- Associated Press - Saturday, April 5, 2014

WILLIS WHARF, Va. (AP) - An international organization wants to add President Grover Cleveland’s celebrated Hog Island fig to a collection of distinguished foods to be preserved for future generations.

Eastern Shore tabletop traditions evoke tastes of waterfowl, fish and shellfish, and locally grown heirloom plant cultivars, such as the highly prized Hayman sweet potato. They are synonymous with local cuisine; part of the very fabric of the region, as reflected in folk art, photographs and literature.

Throughout time, ties can fade, victims of changing tastes or in food or foliage, officials say. The cultural fabric wears thin, and local identity loses its distinctive character.

The Southeast Chapter of Slow Food USA, part of an international organization that seeks to protect the biodiversity of foods, along with their interwoven tastes and traditions, sees those fading ties locally and across the nation.

Now they hope to celebrate a humble fig known to an isolated Atlantic coast barrier island 10 miles from the Eastern Shore of Virginia.

“We have really seen a narrowing of biodiversity,” said Bernard L. Herman, professor of American studies at the University of North Carolina, and chairman of a local chapter of Slow Food USA, an organization that helps to develop, preserve and connect local food cultures.

Herman nominated the Grover Cleveland’s Hog Island fig for the Ark of Taste, an international registry of foods integral to local heritage, and threatened with extinction in the next two generations. Herman authored the fig’s nomination, carefully documenting its historical, culinary and cultural values.

Especially important to the Ark of Taste are foods “that might not survive the industrial food process,” said Megan Larmer, manager of biodiversity programs for Slow Food USA.

Never heard of the Hog Island fig? Larmer says that’s the point of the Ark of Taste.

“It’s part of the story of where we live,” she said. “We want people to look around and see the beauty and diversity around them now, and be a part of keeping it.”

Slow Food USA says 100 years ago, seed catalogs offered hundreds of varieties of seeds for melons, corn, tomatoes and other garden crops. Ninety percent of fruit and vegetable varietals have vanished since then, and along with them, their unique flavor profiles.

“Taste connects us to memories that move beyond what words can tell,” Larmer said. “All senses are engaged.”

Taste alone will not get a food named to the Ark of Taste.

“It has to be something so important to the local culture that rituals or rites are made around it. It becomes part of the local identity,” Herman said.

David Shields, a professor of English and Southern studies at the university of South Carolina, and also a member of Slow Food USA, considers the Hog Island fig “a worthy and distinctive candidate.”

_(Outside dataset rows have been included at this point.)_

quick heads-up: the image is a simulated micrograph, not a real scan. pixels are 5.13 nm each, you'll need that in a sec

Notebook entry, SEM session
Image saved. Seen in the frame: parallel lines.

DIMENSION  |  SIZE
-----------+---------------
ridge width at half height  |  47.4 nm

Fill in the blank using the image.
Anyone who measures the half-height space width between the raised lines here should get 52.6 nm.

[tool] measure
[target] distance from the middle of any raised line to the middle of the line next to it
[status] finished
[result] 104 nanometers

Hog Island, a barrier island on the Atlantic side of Northampton County, was once home to Broadwater, a thriving community with renowned hunting and fishing clubs.

The island hosted president-elect Cleveland in 1892 for a Thanksgiving hunting expedition. Bad weather curbed hunting opportunities, but not appetites, and the island’s best cooks joined forces to showcase island fare.

“The repast has never been excelled on Broadwater (Hog) Island,” reads the application, quoting from the Nov. 25, 1892, New York Herald.

“At dessert some preserved figs, raised on the island and the club’s special pride, were served,” the article continued.

No one imagined that within 40 years, islanders would begin relocating to the mainland after two hurricanes decimated Broadwater. Residents relocated to nearby mainland areas of Willis Wharf and Oyster, some moving their very houses, and some taking cuttings of the treasured fig bushes; a taste of the island for their new homes.

Accompanying the application is a yellowed black-and-white photograph, circa 1890, of a Hog Island woman and child, before a backdrop of a flourishing Hog Island fig tree.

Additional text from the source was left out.